A very common case in the district court in Glasgow is where the accused submits his plea of not guilty by letter, perhaps not really understanding the point at issue. He then takes legal advice and is told that in the interests of everyone he must change his plea. He does so, and immediately disqualifies himself from any from of representation, even if he meets the criteria which otherwise would have allowed him under ABWOR to have the services of a solicitor. That must be nonsense and that is a serious matter for people who might be at risk in the courts. I hope that the Minister will consider that.

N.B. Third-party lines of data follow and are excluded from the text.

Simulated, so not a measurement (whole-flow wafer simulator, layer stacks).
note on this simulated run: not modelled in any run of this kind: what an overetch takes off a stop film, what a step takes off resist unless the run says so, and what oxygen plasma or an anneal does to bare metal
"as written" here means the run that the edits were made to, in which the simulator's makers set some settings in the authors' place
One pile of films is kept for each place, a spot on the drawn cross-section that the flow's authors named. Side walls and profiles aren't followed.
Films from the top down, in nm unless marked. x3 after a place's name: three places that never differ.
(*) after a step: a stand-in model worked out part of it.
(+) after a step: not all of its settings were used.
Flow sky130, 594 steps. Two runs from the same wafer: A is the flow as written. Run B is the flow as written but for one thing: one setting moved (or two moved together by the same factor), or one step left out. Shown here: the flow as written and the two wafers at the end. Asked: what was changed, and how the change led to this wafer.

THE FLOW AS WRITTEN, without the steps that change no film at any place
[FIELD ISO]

There is a rumour that on occasions solicitors encourage their clients to maintain hopeless pleas of not guilty in order to be able to appear at trials and clock up fees. In my experience that is not a common form of malpractice. My experience is that most solicitors very properly look at the matter on its merits and advise a plea of guilty if that is right. This will be a considerable inhibition on the discretion of solicitors, because they will know that immediately they are putting themselves out of the game in terms of the client. This will mean that a large number of people will appear unrepresented in situations where they are at risk and where they clearly ought to have representation. That must be looked at most carefully.

I shall comment briefly on the other matters, because I realise that I have taken much of the time of the House. There has been a great deal of angst and a great deal of proper concern about the 14-day rule that is being imposed. The Minister knows that under section 8(1)(b) of the Criminal Legal Aid (Scotland) Regulations 1987 there is a provision that any legal aid application must be lodged within 14 days of the plea of not guilty being tendered.

I make the same point again. Many clients enter their own pleas. They go along and plead not guilty, or write in and plead not guilty. If it is Glasgow district court, they get a letter back saying that the trial will be held in seven months. That is the waiting time in the district court in Glasgow. The client says to himself, "That is fair, I have lots of time. I do not need to worry about that." After a few months the client realises that the trial is to take place in two or three months' time and goes along to see his solicitor. The first thing that he is told when he walks in is, "I am awfully sorry. Do not bother waiting around. Because you did not make an application within 14 days of submitting your plea of not guilty, you are no longer eligible for legal aid." That is irrespective of how pressing the accused's case may be, or the merits of his defence. That cannot be right.

I have had some correspondence with Ministers about this. They suggested that there was no problem because before he tendered his plea the careful client would prepare his legal aid application. The Solicitor-General must know that clients on summary complaints in our lower courts do not do that kind of thing. They tender their pleas and then think about legal representation, when it is demonstrably too late.

The legal aid application form runs to nine pages of questions in which complexity is piled upon complication. It is carefully drawn up, but the contrast with the previous form is striking. Even if there is consultation with the solicitor within the 14 days, there will be the greatest difficulty in getting the necessary information and the necessary financial evidence that has to be submitted with the application. The result will be that a large number of people who should be represented will be unrepresented. That is bad for the clients and, as I am sure the hon. Member for Moray (Mr. Pollock) will agree, bad for the court.

It will complicate the work of the court considerably if a large number of people who want to be represented have to appear unrepresented because they have missed the time limit. Stipendiaries and sheriffs all privately admit to hating above everything else cases in which the client is unrepresented, but in which important procedural and evidential points may be involved, so that they have to try to do the job of the defence as best they can within the limits of their role to try to ensure that justice is done. I believe that that situation will be infinitely more common as a result of the 14-day rule. The old scheme had a seven-day rule—seven days before the trial. That may be too tight a limit, and no respectable solicitor would want to leave it as late as that, but to take the limit right back to 14 days from the tendering of a not guilty plea is, in my view, a fundamental mistake and should be reconsidered.

I shall deal with the other points in short order. The first relates to the duty solicitor having, at least in legal aid terms, a total monopoly of the custody court in the sheriff and district courts. I appreciate that that is tidy, and on the face of it may save a little money, because if everyone goes through the duty solicitor there is a fairly substantial fee for the first client, followed by a small flat rate fee for the rest, until a cut-off point at which the cycle begins again. That is how I remember it, although it is some time since I had to fill in one of the green forms as a duty solicitor. If other solicitors come in for just one or two cases, on the face of it that may increase the cost.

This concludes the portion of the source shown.